WordNet-Based Semantically Improved Frequency of Terms for Arabic Information Reclamation
Hiba ALMarwi *
Department of Computer Science, Faculty of Computer and IT, Sana’a University, Sana’a, Yemen.
Marwa Al-Hadi
Department of Computer Science, Faculty of Computer and IT, Sana’a University, Sana’a, Yemen.
Mohammed Mohammed Zayed
Department of Information System, Faculty of Computer and IT, Sana’a University, Sana’a, Yemen.
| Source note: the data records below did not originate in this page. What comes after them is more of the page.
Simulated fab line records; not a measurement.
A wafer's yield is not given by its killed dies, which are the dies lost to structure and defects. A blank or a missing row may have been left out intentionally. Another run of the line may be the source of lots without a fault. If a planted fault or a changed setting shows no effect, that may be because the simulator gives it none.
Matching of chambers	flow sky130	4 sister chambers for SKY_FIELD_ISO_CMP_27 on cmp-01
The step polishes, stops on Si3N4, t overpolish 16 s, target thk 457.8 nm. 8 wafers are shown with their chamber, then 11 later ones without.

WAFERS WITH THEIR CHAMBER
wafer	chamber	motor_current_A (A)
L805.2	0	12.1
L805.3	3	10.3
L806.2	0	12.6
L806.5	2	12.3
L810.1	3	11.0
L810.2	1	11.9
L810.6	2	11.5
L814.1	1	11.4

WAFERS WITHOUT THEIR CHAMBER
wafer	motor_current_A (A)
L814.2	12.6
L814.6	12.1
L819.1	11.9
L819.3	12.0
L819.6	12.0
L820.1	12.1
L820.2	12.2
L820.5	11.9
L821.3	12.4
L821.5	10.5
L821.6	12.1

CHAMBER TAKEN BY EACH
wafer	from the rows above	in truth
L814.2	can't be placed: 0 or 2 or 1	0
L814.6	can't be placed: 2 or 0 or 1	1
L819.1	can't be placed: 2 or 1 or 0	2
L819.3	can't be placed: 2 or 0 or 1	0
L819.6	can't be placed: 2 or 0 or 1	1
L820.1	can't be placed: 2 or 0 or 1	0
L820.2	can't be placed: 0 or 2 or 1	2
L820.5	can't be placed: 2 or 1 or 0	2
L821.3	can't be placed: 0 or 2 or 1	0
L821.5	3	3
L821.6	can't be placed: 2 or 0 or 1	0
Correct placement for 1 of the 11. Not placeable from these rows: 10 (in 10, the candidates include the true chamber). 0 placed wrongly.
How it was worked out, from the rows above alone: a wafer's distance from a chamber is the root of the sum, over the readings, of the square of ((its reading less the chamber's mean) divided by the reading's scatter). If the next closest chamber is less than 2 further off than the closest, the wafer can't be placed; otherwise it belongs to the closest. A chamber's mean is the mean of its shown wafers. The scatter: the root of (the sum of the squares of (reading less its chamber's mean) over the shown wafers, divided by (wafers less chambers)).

*Author to whom correspondence should be addressed.
Abstract
Information retrieval systems often struggle to retrieve relevant documents due to term mismatch and the limitations of short user queries. Query Expansion (QE) has been extensively employed to address these challenges by augmenting the original query with additional terms. In this study, a novel query expansion approach is proposed that integrates pseudo-relevance feedback with WordNet. WordNet is a lexical semantic resource used in NLP and information retrieval to support semantic understanding and query expansion beyond keyword matching. To mitigate the mismatch, issue inherent in relevance feedback, WordNet is utilized to improve semantic similarity measurements between terms. However, the inclusion of expanded terms may introduce noise into the retrieval process. To address this, the Crow Search Algorithm (CSA) is applied as a filtering mechanism to select semantically relevant terms that better reflect user intent. Performance evaluation is conducted using the Mean Average Precision (MAP) metric, with a comparative analysis against the MAP values of a baseline standard search system. Experimental evaluation on a real-world dataset demonstrates the effectiveness of the proposed approach.
Keywords: Query expansion, term frequency, Crow Search Algorithm, information retrieval.